Dear all,

after using 3dPeriodogram for a longer time now, I stumbled across a strange “problem”. I am interested in computing power spectra and additionally I am interested in computing the slope of a linear regression in the log-frequency log-power transformation of the frequency-domain, namely the power-law exponent (PLE).

Here are two options how to accomplish this, while option 1 is clearly prefered.

Option 1:

- Use 3dPeriodogram on every voxel in AFNI on the preprocessed time-series.
- Cut the 3dPeriodogram results to the desired frequency range via 3dTcat.
- (Optional: use 3dcalc to log the data, or log them later via numpy in Python).
- Extract the results via 3dmaskave into a .1D or .txt file (this provides the average of all voxels’ Periodograms for a desired ROI).
- Load this 3dmaskave result into Python and compute the slope.

Option 2:

- Extract the preprocessed time-series with 3dmaskave choosing the desired ROI.
- Load the .1D or .txt file (the average across all voxels’ time-series) into Python.
- Use scipy Periodogram to transform the time-series into the frequency-domain.
- Log-log the Periodogram (the frequency and data) and compute the slope of log-frequency and log-power.

Both results should yield more or less the same power-spectra and PLE (I heard so). A lab colleague who is very experienced with EEG recommended option 1, since they average the power spectra across the single electrodes as well.

Option 1 yields a PLE of ~ -0.8, while option 2 yields a PLE of roughly twice the value, namely ~ -1.6. This “problem” is not related to my Python script (I am 99% certain about this!), not to a specific subject. But the problem must stem from something that 3dPeriodogram simply does different than scipy Periodogram and scipy Welch.

True, in option 1, we average thousands over thousands of Periodograms (across the voxels, it is a huge ROI), while in option 2 we average thousands over thousands of time-series. But this should not result into such a massive power spectra (see attached images) and PLE difference.

Furthermore, when I take the 3dPeriodogram or 1dFFT results ^2 (square them) in Python before applying log-log and the linear regression on them, they yield approximately the same results as scipy Periodogram or scipy Welch. Is precisely THIS related to the “problem” I am having here? I no longer know which power spectra and PLE values to trust, either the one from option 1 or option 2, since I have no ground truth.

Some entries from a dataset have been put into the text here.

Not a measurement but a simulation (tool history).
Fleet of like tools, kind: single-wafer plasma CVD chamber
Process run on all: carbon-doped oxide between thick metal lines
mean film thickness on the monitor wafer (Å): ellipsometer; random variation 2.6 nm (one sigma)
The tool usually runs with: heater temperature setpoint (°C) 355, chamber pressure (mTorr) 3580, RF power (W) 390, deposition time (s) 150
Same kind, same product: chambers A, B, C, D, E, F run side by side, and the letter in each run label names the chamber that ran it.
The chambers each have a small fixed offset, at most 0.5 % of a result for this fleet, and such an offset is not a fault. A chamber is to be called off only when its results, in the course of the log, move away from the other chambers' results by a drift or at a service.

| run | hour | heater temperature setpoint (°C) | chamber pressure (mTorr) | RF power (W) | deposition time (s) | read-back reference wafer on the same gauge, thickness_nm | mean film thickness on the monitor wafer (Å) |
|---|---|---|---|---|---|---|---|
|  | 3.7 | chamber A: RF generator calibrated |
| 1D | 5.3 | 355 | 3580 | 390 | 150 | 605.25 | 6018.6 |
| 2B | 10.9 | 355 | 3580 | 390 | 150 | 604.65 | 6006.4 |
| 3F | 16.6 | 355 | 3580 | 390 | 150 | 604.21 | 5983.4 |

I know that this is probably not directly an AFNI related problem, but the main question here is if 3dPeriodogram and 1dFFT do something so differently compared to the scipy Periodogram method that the power distribution between both methods looks so different (see the attached images).

The options in scipy Periodogram are all matched to 3dPeriodgram (window = Hamming; scaling = Density, nfft = the same, fs = matches to TR, detrend = linear, etc). But I tried out several options anyway, the basic problem remains.